As a specialist for Waste as well as Packaging, plastics have featured in a lot of client and colleague conversations over the past few months.
In particular, a lot of mid-sized businesses have been shocked by the increase in the cost of meeting their statutory Packaging Obligation. These are businesses turning over >£2m and handling more than 50 tonnes of packaging. Required to submit an annual return, and then to purchase PRNs (Packaging Recovery Notes) to offset their packaging consumption.
So why plastics, what plastics are involved, and why has the cost risen so dramatically?
Around 20% of the UKs 11.5m packaging waste in 2017 was plastic (by weight – volume may be higher), and 40% of plastic production is for packaging. David Attenborough’s Blue Planet was a wake-up call and opened many people’s eyes to where waste plastic is ending up, but national governments had already started to address the issue.
This was a problem the UK had traditionally solved by exporting waste plastic to the Far East for recycling, largely washing it’s hands of the problem. However, from the start of 2018, China closed its doors to these imports, and since then other countries including Malaysia and the Philippines have imposed controls as well.

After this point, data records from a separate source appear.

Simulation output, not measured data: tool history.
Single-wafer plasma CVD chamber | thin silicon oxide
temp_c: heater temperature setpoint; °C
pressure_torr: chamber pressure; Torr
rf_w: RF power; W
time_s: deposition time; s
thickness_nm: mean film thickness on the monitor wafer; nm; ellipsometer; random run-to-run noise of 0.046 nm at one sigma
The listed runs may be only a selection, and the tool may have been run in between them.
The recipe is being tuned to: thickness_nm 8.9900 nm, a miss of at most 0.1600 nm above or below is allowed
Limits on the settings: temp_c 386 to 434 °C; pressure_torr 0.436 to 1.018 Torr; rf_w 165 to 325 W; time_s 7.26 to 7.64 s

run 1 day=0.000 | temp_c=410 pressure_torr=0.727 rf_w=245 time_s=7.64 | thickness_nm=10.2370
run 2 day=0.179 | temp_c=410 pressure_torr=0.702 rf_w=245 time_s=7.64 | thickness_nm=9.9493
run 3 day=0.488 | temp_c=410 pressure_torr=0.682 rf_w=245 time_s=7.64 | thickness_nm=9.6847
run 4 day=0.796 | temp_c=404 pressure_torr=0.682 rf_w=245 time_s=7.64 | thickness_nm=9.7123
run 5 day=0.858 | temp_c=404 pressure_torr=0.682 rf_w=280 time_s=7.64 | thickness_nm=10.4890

What have the cost implications been?
- Initially, UK waste management companies passed on increased prices for disposing of recyclables, in particular plastics
- Then the cost of PRNs for plastic began to escalate – cost has doubled in the last 12 months, and reached a level where they are on many CFOs’ radar. PRNs could add up to 1p to the cost of a 500ml water bottle
- More recently, the price paid for good quality plastic recycling has begun to increase, resulting in rebates beginning to reappear. However Veolia, for example, still only offer a limited plastic recycling service ‘due to the market’
What businesses are affected?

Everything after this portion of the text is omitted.